The Situation Room – Hello! Half measures to assist opioid abusers aren’t enough!

Mac Olsen
When someone doesn’t contact 911 to report an opioid incident – and they leave the victim to their own devices – then that’s an act of incompetence at the very least, or an act of cowardice and wilful conduct at worst.

I would go so far as to call it a criminal act, because of the endangerment to the user’s life.

I recently came across a report by Mike Hager of The Globe and Mail, entitled ‘Majority of bystanders who administer opioid antidote don’t call 911: study’.

Among the details in his report, “up to two-thirds of Canadian bystanders who have recently administered the antidote for an opioid overdose to someone did not call 911 after that crucial moment, with the No. 1 reason being a fear of getting arrested for drug offences.”

The data, collected by the Canadian Centre for Substance Abuse, shows that 44 per cent of respondents said they were too scared of getting police involved to call 911 during an overdose. Or, and which I call an excuse without justification, 37 per cent said they had the sense that the situation was under control or that the person would recover on their own.

The story goes on to say that Canada could fight this reluctance to call 911 by enacting laws which give immunity from prosecution. There is a Private Member’s Bill going through Parliament right now to give such protection, but it’s unclear if its provisions would be enough to offer enough broad immunity.

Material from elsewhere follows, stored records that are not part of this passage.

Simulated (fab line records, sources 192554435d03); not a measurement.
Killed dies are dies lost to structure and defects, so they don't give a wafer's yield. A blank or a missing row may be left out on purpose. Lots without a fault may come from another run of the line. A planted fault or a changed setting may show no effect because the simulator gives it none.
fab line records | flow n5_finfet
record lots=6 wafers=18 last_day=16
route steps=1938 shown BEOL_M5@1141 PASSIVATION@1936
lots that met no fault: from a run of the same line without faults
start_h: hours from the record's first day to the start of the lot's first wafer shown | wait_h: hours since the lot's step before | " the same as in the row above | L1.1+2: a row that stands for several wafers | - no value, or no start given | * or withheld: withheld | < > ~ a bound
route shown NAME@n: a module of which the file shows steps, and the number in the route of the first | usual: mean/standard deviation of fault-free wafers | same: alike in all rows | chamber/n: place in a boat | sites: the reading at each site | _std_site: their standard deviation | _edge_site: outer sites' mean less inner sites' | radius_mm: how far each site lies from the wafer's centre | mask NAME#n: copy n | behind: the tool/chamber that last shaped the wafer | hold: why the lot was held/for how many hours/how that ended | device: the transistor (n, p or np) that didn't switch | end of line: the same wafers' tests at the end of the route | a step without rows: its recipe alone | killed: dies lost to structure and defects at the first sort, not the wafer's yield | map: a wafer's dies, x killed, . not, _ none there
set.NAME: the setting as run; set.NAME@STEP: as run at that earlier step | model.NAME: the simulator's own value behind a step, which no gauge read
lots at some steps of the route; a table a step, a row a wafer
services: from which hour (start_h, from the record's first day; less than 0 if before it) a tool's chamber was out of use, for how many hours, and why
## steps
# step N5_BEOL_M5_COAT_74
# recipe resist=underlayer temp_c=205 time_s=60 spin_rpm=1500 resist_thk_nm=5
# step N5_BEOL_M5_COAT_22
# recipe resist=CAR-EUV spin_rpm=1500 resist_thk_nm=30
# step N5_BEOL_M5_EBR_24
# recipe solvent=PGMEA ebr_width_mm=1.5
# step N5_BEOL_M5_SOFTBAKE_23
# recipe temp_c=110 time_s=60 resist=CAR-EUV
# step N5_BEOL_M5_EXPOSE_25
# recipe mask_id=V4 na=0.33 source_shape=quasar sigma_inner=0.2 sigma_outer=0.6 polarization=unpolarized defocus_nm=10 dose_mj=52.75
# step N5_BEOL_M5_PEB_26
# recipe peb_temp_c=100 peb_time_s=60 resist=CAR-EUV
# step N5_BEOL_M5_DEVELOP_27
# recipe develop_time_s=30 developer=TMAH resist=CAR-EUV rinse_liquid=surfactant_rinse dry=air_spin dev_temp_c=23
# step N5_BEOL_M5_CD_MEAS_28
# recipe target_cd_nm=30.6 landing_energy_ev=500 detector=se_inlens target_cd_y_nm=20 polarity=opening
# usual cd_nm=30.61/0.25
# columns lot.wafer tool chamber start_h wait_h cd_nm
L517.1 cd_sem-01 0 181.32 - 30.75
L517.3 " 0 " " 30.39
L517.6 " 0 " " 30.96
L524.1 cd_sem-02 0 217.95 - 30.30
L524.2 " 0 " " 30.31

First, let’s deal with the irresponsibility of not calling 911. If someone’s life is in danger from an opioid like Fentanyl, then whoever is with that person, whether or not they administered an antidote like Naloxone, they have an obligation to call 911 immediately.

If they don’t, then they’re nothing more than moral cowards and guilty of not giving appropriate assistance to the user. Whether you’re scared or not, there is no excuse for not acting properly and morally.

Morever, if the victim dies because of not calling 911, then that’s manslaughter at the very least – and their death is on the irresponsible person’s conscience.

And it is inexcusable to have the attitude that the opioid user can be left to their own devices, that the other person believes the situation is “under control.”

When you’re dealing with a vulnerable person like an opioid user, who could accept rationally that the situation is “under control” for them?

You offer all the assistance you can, including the call to 911, and ensure that they are getting the help they need. You don’t just leave them to their own devices.

As for this Private Member’s Bill to offer immunity from prosecution, if it’s a dealer, friend or other person who gave the opioid to the user, then they would be allowed to escape criminal responsibility for their actions.

That sets a dangerous precedent in criminal law. It swings the pendulum of the justice system in favour of the criminal and permits a double standard for the prosecution of some and not others.

So I say, no deals or exemptions should be allowed for the perpetrators of opioid addiction and the abandonment of the users.